That doesn’t just apply to pets such as dogs and cats; according to Paradis, “If you have a goldfish, you have to take care of it,” he said. “Don’t get a goldfish if you don’t want to take care of it.”
Bill 54 covers more than just the terms and philosophy of pet ownership: If it becomes law, acts of animal cruelty would be punished by fines up to $250,000 on a first offense and prison terms of up to 18 months on a second offense. It also outlaws cockfighting and dogfighting, requires permits from fur farms and from stables with more than 15 horses, and gives immunity protections to whistleblowers. It’s a pretty serious law.
The question of “sentience” is a tricky one, no matter how passionate you are about dignity for animals. The very definition of the term has been wrangled over by philosophers and lawmakers for centuries. Probably few people who have ever seen a dog look up at them with hunger, anticipation, or fear would deny that there is a deliberate, active consciousness there. But does the same apply to a goldfish, whose memory can be measured in seconds? Would you feel as motivated to throw someone into the clink for forgetting to feed their goldfish as someone who left their dog chained up in the snow without any food?
The issue of pet ownership is an interesting one, too: We have lots of ways to express the unique relationship that people have with their pets: They’re our “fur family,” or “fur friends,” or any of many other terms that show that they’re part of our lives, not just accesories.
My partner and I have been experiencing a very real example of that relationship lately ourselves. Only a few weeks ago, her mother died of a stroke. The whole family has been grief-stricken, and that includes my mother-in-law’s dog. She doesn’t understand the death, or what we went through for the several weeks between the stroke and her passing, but she understands that the woman who loved her most isn’t there any more. She’s been listless and depressed, responses that we haven’t gotten from my mother-in-law’s car or furniture.
Quebec isn’t the first government that’s tried to change the language of pet ownership. For over a decade, the organization In Defense of Animals has advocated replacing the term “pet owner” with “pet guardian.” Some cities in the United States, including San Francisco and Boulder, have officially adopted the terminology.
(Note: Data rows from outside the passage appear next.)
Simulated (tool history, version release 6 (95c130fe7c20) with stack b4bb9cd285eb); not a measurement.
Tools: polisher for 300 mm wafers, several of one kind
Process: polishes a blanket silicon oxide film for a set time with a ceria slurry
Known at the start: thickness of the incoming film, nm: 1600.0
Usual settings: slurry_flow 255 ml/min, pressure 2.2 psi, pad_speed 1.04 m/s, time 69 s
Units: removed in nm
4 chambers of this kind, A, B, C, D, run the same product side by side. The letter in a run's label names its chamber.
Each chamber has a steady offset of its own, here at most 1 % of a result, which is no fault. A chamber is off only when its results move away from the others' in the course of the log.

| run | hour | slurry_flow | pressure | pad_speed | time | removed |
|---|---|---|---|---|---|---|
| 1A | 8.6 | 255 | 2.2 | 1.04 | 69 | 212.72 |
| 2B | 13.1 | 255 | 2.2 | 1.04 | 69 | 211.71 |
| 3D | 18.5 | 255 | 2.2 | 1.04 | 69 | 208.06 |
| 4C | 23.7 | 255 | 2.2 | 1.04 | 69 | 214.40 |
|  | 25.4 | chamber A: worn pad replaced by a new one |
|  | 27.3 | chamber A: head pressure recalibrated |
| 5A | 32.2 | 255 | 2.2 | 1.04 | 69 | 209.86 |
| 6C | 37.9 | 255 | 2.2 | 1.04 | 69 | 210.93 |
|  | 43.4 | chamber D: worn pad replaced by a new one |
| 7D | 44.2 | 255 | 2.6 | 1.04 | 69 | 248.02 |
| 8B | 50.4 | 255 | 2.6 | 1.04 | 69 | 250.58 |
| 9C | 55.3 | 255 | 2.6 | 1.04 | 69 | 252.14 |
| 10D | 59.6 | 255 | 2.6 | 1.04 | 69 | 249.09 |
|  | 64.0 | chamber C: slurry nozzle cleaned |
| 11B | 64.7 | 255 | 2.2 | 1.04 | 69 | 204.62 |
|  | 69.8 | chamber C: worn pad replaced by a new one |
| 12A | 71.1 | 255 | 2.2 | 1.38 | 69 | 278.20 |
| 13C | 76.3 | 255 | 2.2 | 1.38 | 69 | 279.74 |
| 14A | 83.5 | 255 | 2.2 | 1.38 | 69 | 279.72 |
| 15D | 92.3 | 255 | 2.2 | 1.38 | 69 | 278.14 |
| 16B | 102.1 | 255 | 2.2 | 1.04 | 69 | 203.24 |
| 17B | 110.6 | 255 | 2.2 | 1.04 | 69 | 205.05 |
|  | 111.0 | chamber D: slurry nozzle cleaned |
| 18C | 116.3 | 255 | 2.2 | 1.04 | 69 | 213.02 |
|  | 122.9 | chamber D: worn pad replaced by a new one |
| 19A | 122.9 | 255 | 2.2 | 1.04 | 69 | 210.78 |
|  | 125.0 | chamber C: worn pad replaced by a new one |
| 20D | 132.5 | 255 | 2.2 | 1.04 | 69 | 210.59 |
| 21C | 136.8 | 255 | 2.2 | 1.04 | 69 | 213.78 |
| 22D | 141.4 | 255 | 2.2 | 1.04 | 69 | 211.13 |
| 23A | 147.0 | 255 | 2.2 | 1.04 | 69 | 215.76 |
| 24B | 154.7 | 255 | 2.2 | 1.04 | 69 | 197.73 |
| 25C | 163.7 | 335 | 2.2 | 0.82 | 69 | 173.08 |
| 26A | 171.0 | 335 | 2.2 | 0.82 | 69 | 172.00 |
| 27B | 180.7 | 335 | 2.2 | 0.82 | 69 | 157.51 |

In Defense of Animals argues that moving away from ownership to guardianship is best for the rights and dignity of animals because:
The words we use are powerful. Words such as “love, peace and freedom,” have impacted societies and changed them for the better. “Guardian” is that kind of word. To be a true guardian means to reach into our hearts and allow for a deeper and more meaningful connection to form between ourselves and the animals who share our world – a connection that will most positively affect their lives and transform our own.
The Quebec law seems to take a similar philosophy, even though it still allows for animals to be raised as meat or other farming purposes.
What do you think? Do we own our pets? Do they own us? Does it matter what terms we use as long as we love and care for them?